Creeks and rivers are polluted and depleted of their flow. Vegetation and soil are trampled and stripped. Native wildlife has vanished, driven off by livestock that destroy their habitat. The dry land is made drier by grazing. Precious rainfall runs off the denuded landscape.
This bleak scenario is your tax dollars at work in 2002. It's also the subject of a new book edited by conservationists George Wuerthner and Mollie Matteson.
Welfare Ranching: The Subsidized Destruction of the American West reveals the practices that continue to destroy the ecological fabric of the arid West, where subsidized livestock grazing occurs on nearly 300 million acres of public lands.

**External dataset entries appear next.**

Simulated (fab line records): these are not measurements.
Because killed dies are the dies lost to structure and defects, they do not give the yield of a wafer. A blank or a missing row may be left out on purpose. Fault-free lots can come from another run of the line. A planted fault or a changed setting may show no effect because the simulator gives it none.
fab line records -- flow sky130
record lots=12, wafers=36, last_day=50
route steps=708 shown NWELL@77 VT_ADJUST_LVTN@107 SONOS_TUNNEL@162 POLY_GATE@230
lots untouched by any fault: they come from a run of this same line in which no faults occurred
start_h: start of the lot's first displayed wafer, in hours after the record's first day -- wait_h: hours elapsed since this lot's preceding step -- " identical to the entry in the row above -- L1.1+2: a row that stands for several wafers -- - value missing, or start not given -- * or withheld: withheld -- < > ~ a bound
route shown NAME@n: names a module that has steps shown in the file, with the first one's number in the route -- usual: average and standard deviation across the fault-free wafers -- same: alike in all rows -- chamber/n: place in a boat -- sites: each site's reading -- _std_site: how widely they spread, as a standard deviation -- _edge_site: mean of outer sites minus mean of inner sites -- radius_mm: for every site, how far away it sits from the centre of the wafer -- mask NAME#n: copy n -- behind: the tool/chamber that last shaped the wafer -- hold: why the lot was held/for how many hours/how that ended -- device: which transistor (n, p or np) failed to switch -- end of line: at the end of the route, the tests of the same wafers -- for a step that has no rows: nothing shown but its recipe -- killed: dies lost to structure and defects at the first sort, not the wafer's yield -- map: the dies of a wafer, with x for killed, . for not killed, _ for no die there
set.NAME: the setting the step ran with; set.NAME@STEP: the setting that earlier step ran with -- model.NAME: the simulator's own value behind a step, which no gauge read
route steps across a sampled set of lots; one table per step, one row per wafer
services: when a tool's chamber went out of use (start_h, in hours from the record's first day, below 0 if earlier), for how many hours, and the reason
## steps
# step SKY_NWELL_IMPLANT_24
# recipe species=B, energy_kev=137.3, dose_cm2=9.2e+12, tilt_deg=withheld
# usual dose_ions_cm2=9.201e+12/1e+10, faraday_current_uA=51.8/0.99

The book, slated for publication on Sept. 23, offers a graphic look at the consequences of livestock grazing on public lands, which has turned the West into a giant feedlot for cattle and sheep. Streams are dewatered, soil eroded, habitat ravaged. And the list of endangered species grows and grows.
Welfare Ranching comprises essays from leading environmentalists, scientists, historians and economic experts, including Edward Abbey, Joy Belsky, Carl Bock, John Carter, Thomas Fleischner, Terrence Frest, T H. Watkins and George Wuerthner. The book dispels with hard science and straight economics the popular myths surrounding the Old West that continue to influence the ways of the New West.
The book features more than 150 photographs that serve as testimony to America's ravaged public lands, but that also illustrate the natural values of lands that have been protected or restored.
Welfare Ranching offers plain evidence of a patent truth: Livestock production adversely affects everyone and everything that attempts to walk or merely live in its path: hikers, hunters, anglers, campers, kayakers, birders, mountain bikers, mountain lions, elk, moose, bighorn sheep, bullhead trout, salmon, sage grouse and soil.
Editors Wuerthner and Matteson live with their family in Eugene, Ore. Wuerthner is an ecologist, writer, photographer, wildlands advocate, university instructor and natural history guide. Matteson is a writer, editor and wildlands advocate.
Welfare Ranching is published by the Foundation for Deep Ecology and distributed by Island Press.